About

What this is, how to read it

What this is

Fisher River Watch is an independent community-facing dashboard that reads federal gauge data (Water Survey of Canada) and translates it into plain language — the interpretation layer the raw data has always needed. The readings have existed publicly for years; what has been missing is a place to see them in context, compared against past flood years, for the communities directly affected.

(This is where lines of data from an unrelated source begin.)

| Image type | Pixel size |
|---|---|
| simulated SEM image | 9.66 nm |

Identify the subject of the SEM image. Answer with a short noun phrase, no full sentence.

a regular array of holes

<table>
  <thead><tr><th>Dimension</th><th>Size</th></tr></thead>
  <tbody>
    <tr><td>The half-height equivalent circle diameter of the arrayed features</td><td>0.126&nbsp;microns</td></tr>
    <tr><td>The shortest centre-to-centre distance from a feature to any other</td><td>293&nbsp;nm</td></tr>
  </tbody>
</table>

Built and operated by Lisa Kaminski at iConnect Studio, as a companion to Dauphin Lake Watch.

Official channels

Fisher River Watch complements — and points toward — the official channels below. For forecasts, evacuation orders, and emergency response guidance:

Manitoba Flood Information — provincial bulletins and forecasts
Manitoba news releases — HFC flood bulletins
Peguis First Nation — community updates
Canadian Red Cross Manitoba — emergency support

How to read this page

CFS
Cubic feet per second — how much water passes the gauge every second. A quiet Fisher River is around 80 cfs. A serious flood year is 700+ cfs. The 2022 peak was 1,377 cfs.
Stage
How deep the water is at the gauge point — not the whole river. Higher stage = deeper water at that spot.
Cascade
The Fisher River flows south to north through the basin, turning east near its mouth to drain into Fisher Bay on Lake Winnipeg. Water passes East Fisher first, then Dallas, then Fisherton — the last gauge before Peguis First Nation and Fisher River Cree Nation. When upstream gauges rise, Fisherton follows within 24–48 hours. That lag is the early warning.
Benchmarks (2017 · 2014 · 2022)
Reference peaks shown on the dashboard are measured at the Fisherton gauge, about 15 km upstream of Peguis. Flood years were 2014 (100+ displaced), 2017 (moderate evacuation), and 2022 (1,000+ evacuated, 700+ homes damaged).

About the readings

Flow and stage values are provisional Water Survey of Canada data and can be revised later in the season. Provincial bulletins reference community-facing flood depths, which differ from gauge-point readings. Fisher River Watch shows what the water is doing at the gauge; official provincial guidance describes what it means at the community.